It is odd that no one wants the responsibility, for keys denote power. Hence the nightly dialogue at the Tower of London when the chief warder is challenged by the sentry as to his identity and replies: "The Keys." "Whose keys?" he is asked to specify, to which the correct reply is: "The Queen's keys." In Edinburgh schools a similar question would be answered: "Not mine."
Neither the city's headteachers nor their janitors want to be the key-holders and therefore possessors of all power. More precisely, the janitors to whom keys are entrusted will not turn the locks if there is a dispute. To whom should jannies then surrender them so that those not in dispute, such as pupils and teachers, can get access to the chalkface? To the headteachers, says the education authority. To the authority itself, say the heads. There is the jarring noise of self-interests being bolted in and common sense locked out.

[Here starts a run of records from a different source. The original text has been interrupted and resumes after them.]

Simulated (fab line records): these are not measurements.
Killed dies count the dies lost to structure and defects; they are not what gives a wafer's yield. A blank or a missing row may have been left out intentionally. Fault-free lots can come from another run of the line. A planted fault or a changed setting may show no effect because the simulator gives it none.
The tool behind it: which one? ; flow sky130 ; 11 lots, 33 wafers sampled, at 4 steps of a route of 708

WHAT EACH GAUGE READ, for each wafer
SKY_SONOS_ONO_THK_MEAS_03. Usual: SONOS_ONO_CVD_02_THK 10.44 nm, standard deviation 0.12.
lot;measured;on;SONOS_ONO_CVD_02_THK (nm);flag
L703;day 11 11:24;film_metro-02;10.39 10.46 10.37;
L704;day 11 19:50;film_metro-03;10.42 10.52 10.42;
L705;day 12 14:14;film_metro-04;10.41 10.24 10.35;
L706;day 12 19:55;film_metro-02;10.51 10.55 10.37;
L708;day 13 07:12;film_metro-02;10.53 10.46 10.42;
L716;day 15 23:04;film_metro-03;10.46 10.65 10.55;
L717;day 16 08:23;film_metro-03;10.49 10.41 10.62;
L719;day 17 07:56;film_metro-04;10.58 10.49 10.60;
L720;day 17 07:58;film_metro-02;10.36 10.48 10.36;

We have one of those difficulties to which there appears no, er, Yale. "And I will give unto thee the keys to the kingdom of heaven," promises the Bible. But what if the reality on a frosty morning is only the keys to the boiler-room? Does the possessor of the keys get stoking? In the kind of rural primary where the head used to do everything including shovelling coke, cleaning the lavatories and writing profitable books about shooing sheep out of class, the answer was yes. But the modern head has not included locksmith in the school development plan. As a performance indicator it does not appear in the curriculum council's recent handy guide.
With consultative, consensus-building school management, there should be no problem. The keys would pass from hand to hand, with everyone getting a turn, so to speak. But that would upset the police and fire brigade. So why not give the job to the school secretary? After all, she does everything else.